Well... meet Bimmer. (Again.)
There are girl parts involved now.
And while Puff started to feel like he was going to have a heart attack in the ultrasound room, apparently he is excited. As am I. It definitely makes the entire situation much more real and purposeful. I am growing
something someone inside me and SHE depends on me. Like, completely. Yeah, this shit is pretty scary.
Although, our excitement has been put on the backburner for a little while. As hard as it is to admit, both of us are so petrified about our lives right now since I am not working, that it's getting near impossible to focus on anything else. It should have been one of the happiest days of my life, to find out what we were having, after wanting to be pregnant and be a mother for so long. But I spent the hour before the appointment bawling about how I feel like a failure to her already, since I am not providing for our family. It's a heavy burden I hate to be carrying right now.
The doom and gloom of all of this depression I've been having lately will hopefully subside soon. (Preferably in the form of a job offer!) We're anxious to get back to the bubbly, happy days of this pregnancy. We're ready to start shopping for a white crib and pink Cowboys onesies. I'm ready to shift the focus off my feelings and on to her needs. That's just easier said than done right now.

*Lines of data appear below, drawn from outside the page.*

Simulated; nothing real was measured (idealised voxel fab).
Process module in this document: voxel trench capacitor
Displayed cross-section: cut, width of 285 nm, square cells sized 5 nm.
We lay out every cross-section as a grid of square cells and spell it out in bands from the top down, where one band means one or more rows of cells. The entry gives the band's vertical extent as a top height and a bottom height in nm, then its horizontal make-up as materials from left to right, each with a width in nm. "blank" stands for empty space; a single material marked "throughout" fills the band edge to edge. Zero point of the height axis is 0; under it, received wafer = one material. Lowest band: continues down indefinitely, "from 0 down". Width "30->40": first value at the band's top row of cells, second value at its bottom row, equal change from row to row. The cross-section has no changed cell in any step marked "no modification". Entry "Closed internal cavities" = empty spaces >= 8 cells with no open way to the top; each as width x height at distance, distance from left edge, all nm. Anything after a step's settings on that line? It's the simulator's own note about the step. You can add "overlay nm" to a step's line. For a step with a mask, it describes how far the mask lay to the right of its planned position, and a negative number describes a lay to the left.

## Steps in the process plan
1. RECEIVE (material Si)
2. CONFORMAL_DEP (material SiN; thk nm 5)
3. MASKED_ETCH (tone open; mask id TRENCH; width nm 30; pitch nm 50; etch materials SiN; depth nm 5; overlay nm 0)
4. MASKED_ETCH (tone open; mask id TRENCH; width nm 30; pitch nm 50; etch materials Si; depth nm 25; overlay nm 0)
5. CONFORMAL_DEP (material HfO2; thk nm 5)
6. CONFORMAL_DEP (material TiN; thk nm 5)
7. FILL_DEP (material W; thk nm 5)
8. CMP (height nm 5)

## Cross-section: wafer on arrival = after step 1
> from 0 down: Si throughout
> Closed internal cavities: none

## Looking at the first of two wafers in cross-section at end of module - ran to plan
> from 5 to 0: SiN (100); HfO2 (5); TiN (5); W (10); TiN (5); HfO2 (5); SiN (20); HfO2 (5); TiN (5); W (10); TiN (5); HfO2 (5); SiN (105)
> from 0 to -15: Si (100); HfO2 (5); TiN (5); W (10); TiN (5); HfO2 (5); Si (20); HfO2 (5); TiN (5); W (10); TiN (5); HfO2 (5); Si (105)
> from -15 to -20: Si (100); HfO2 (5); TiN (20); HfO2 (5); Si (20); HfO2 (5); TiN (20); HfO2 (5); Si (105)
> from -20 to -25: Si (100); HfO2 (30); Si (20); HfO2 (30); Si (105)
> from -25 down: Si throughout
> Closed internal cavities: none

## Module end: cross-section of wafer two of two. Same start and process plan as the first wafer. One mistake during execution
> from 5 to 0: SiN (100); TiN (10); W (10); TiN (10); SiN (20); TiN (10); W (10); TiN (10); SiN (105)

It doesn't mean I resent the baby or anything like that. It doesn't mean she won't be loved beyond words once she is here and in our arms. It's just that depression is a reality in our household right now, and it's got me in a head-lock. So I want to extend a sincere THANK YOU to all the awesome friends and family members who have helped me through some rough days and who are taking on the role of eternal optimists for me and Puff, since it's seemingly impossible for us to be that right now.